THIS SECURITY HAS NOT BEEN REGISTERED WITH THE UNITED STATES SECURITIES AND EXCHANGE COMMISSION OR THE SECURITIES COMMISSION OF ANY STATE OR UNDER THE SECURITIES ACT OF 1933, AS AMENDED (THE “ACT”).  THIS SECURITY IS RESTRICTED AND MAY NOT BE OFFERED, RESOLD, PLEDGED OR TRANSFERRED EXCEPT AS PERMITTED UNDER THE ACT PURSUANT TO AN EFFECTIVE REGISTRATION STATEMENT OR AN EXEMPTION FROM SUCH REGISTRATION REQUIREMENTS.

 
$225,000                                                                                                                                                                                                                                                                          April 28, 2015
   
FOR VALUE RECEIVED, Energy Telecom, Inc., a Florida corporation (“Maker”) hereby promises to pay to the order of Thomas Rickards and/or his assignees (“Holder”), in lawful money of the United States of America, the principal amount of Two Hundred Twenty-Five Thousand Dollars & No Cents ($225,000.00) (the “Principal Amount”) upon the terms set forth in this note (this “Note”).

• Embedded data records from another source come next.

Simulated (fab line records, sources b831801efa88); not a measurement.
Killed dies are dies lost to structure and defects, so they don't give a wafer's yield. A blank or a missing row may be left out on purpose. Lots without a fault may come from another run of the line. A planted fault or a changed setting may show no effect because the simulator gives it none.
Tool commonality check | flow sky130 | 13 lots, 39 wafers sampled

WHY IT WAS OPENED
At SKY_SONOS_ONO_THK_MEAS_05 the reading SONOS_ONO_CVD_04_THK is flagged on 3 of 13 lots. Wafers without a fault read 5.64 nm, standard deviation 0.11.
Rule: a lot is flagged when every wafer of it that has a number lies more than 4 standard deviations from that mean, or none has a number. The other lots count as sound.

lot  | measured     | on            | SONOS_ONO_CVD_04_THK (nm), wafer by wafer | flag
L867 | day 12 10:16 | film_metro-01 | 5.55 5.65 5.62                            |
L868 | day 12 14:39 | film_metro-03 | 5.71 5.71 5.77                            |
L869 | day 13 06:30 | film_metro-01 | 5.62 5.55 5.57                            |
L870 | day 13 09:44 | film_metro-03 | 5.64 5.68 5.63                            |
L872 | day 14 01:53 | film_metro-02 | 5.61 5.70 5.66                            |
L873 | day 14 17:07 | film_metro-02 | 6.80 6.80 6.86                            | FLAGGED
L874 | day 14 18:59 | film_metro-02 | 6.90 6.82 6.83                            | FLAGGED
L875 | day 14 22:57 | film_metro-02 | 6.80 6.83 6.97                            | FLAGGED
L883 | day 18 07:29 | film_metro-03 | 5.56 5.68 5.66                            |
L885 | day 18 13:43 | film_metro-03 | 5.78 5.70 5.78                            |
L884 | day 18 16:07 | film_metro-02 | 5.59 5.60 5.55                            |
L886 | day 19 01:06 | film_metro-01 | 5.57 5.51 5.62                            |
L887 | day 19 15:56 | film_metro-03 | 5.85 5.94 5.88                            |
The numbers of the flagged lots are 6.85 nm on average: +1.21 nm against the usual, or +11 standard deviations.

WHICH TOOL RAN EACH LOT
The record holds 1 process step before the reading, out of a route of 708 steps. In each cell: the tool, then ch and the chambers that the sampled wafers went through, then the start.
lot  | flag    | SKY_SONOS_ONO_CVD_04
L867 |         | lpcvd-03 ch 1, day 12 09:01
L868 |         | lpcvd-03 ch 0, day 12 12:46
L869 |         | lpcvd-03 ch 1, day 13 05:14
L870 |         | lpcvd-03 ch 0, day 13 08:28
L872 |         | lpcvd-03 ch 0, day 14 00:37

1.           Payment of Principal; Delivery of Shares. The Principal Amount hereof shall be due and payable forty-five (45) days from the date of execution and delivery of this Note (the “Maturity Date”) or such other date as agreed to in writing between the Maker and the Holder, in exchange for the delivery of shares of class A common stock and class B common stock of the Maker held by the Holder (collectively, the “Shares”). It is expressly understood and agreed that repayment of this Note is expressly conditioned up and subject to delivery of the Shares by the Holder, together with stock powers executed in blank.  This Note is being delivered in connection with the Resignation, Separation and Release Agreement, dated April 28, 2015, by and between the Maker and the Holder.

2.           Interest Rate.  This Note shall not bear interest prior to the Maturity Date.  After the Maturity Date, if not paid in full, the Principal Amount shall bear interest at the rate of 18% per annum.  Maker and Holder specifically intend and agree to limit contractually the amount of interest payable under this Note and all other instruments and agreements related hereto to the maximum amount of interest lawfully permitted to be charged under applicable law.  “Applicable law” as used in this paragraph means that law in effect from time to time which lawfully permits the charging and collection of the highest permissible lawful, nonusurious rate of interest on the transactions herein contemplated, including laws of the State of Florida and of the United States of America; and “maximum rate” as used in this paragraph means, with respect to the indebtedness evidenced hereby, the maximum lawful, nonusurious rate of interest (if any) which under applicable law Holder is permitted to charge from time to time with respect to such indebtedness.

3.           Waivers by Maker.  Except as expressly otherwise provided herein, the Maker waives presentment for payment, demand, notice of non-payment, notice of protest and protest of this Note, and all other notices in connection with the delivery, acceptance, performance, default or enforcement of the payment of this Note, and agrees that its liability shall be unconditional without regard to the liability of any other party.  The Maker further agrees that it shall not assert any right of set-off or counterclaim it might have against the Holder in connection with the enforcement by Holder of its rights hereunder. The Maker further waives any and all right to trial by jury in any controversy or suit relating to this Note.

4.           Waivers by Holder.  The Holder shall not be deemed, by any act or omission, to have waived or relinquished any of the Holder's rights or remedies hereunder, unless such waiver or relinquishment is in writing and signed by the Holder and then only to the extent specifically set forth in such writing. A waiver or relinquishment of any right or remedy with respect to one event of default hereunder shall not be construed as continuing nor as a bar to or waiver or relinquishment of any right or remedy with respect to a subsequent event of default hereunder.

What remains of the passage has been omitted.